Narrow Council Majority Supports Stadium Funding Bill
I thank everyone who attended the hearing before the City Council Intergovernmental Relations Committee yesterday, including several people from the Second Ward. I think the results were predictable, but still, for me, disappointing. The fact that those at the hearing were so divided and the fact that support for this passed the Council by the slimmest possible majority demonstrates how weak and flawed the plan is in my opinion.
Our best hope now is that the legislature will stop it and take some time to develop a plan that will work better for more stakeholders especially the people of Minneapolis. Short of that, there may be some amendments that would be helpful, including leaving off the section about our Charter limitations not applying. I would also like to see the unusual sunset provision taken out.
For those interested in learning more details from last night I wanted share the written information I presented at the hearing.
Here is a spreadsheet showing the properties that now pay property taxes that would become tax exempt under the proposal. Notice that over $450,000 a year will be taken out of the tax base. In my opinion this is a public subsidy that has largely been ignored.
Below are the main provision of the Resolution that adds Council support to the City's Legislative Agenda of the Mayor/Council President/Governor's financial proposal that would cost the City an estimated $675 million in sales taxes. It was moved by Council President Johnson right after the hearing.
"That the City’s legislative agenda for 2012 and subsequent years be amended to include support for a People’s stadium bill that would provide the following:
1. Repurpose and direct the use of the current state-authorized Convention Center taxes as follows:
a. To the City to be used to fund debt service, capital, operating and marketing expenses of the Convention Center and Target Center, and any other capital projects or economic development purposes; and
b.To a new stadium authority to be used to fund a portion of the capital and operating expenses of a new People’s stadium
2. Maintain the current state-authorized Convention Center taxes for at least as long as needed for the above purposes; and
3. The construction of a new stadium and improvements to Target Center must put Minneapolis residents to work, such that:
a. A percentage of construction contracts equal to or greater than other Minneapolis development projects must be awarded to women and minority owned businesses;
b. The construction workforce must include skilled minority, unskilled minorities and females and that workforce utilization goals must exceed current city goals;
c. The construction workforce must include workers from Minneapolis zip codes that have high rates of poverty and unemployment; and
d. Concessionaires at the new stadium must reflect the ethnic diversity of Minnesota.
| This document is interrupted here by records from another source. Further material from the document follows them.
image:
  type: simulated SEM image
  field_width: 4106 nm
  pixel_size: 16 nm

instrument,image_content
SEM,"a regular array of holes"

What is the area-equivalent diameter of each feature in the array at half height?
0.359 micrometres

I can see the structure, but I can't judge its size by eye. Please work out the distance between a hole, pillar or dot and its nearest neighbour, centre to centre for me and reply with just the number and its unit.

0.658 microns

4. That the Minnesota Vikings work with neighborhoods surrounding the People’s stadium to mitigate any negative game day impacts so that the stadium is viewed as a neighborhood asset.
Be it Further Resolved that the City’s support for a People’s stadium is dependent upon the concurrent authorizations to permit the use of the state-authorized Convention Center taxes for the Convention Center and Target Center as set forth above, to ensure the economic vitality of all these assets."
Here is the first amendment I made to Council Member Johnson's Resolution
To amend the 2012 Legislative Agenda as follows:
In the Municipal Governance : Minneapolis opposes :(page 9) add the following statement.
Legislation that includes any section or provision that stipulates that City of Minneapolis Charter limitations or provisions related to the financing of professional sports facilities or stadiums do not apply.
It failed on a 7-6 vote and CM Johnson's resolution passed by the same margin.
Here is the Motion I then made requesting that the Charter Commission look into the matter:
Request that the Charter Commission review the stadium financing bill to determine if the proposal for funding a Vikings stadium complies with the Minneapolis City Charter and if it requires a referendum as stipulated in the Charter in the following sections:
Section 9. - To Incur Indebtedness for Municipal Purposes on Request of Council.
Section 13. - Putting Professional Sports Facility Financing Before the Voters.
This motion passed 7 to 6 and so more discusson by the Charter Commission may be forthcoming, especially if a bill passes.
The main action we took yesterday was to amend our legislative agenda to support elements of a stadium bill based on the Mayor/Council President/Govenors proposal. This action will again come before the full Council for a final vote on May 11. The more essential vote, however, will be needed in the future. If a stadium a bill passes that includes the use of City sales tax money, it will need a council majority approving it in order for it to actually become state law. According to state law, these kinds of special, local laws must be approved within 30 days by the local governing body before they can take effect. If Council Members are concerned about taking a vote that would violate the charter, it seems to me that this will be the most relevant vote.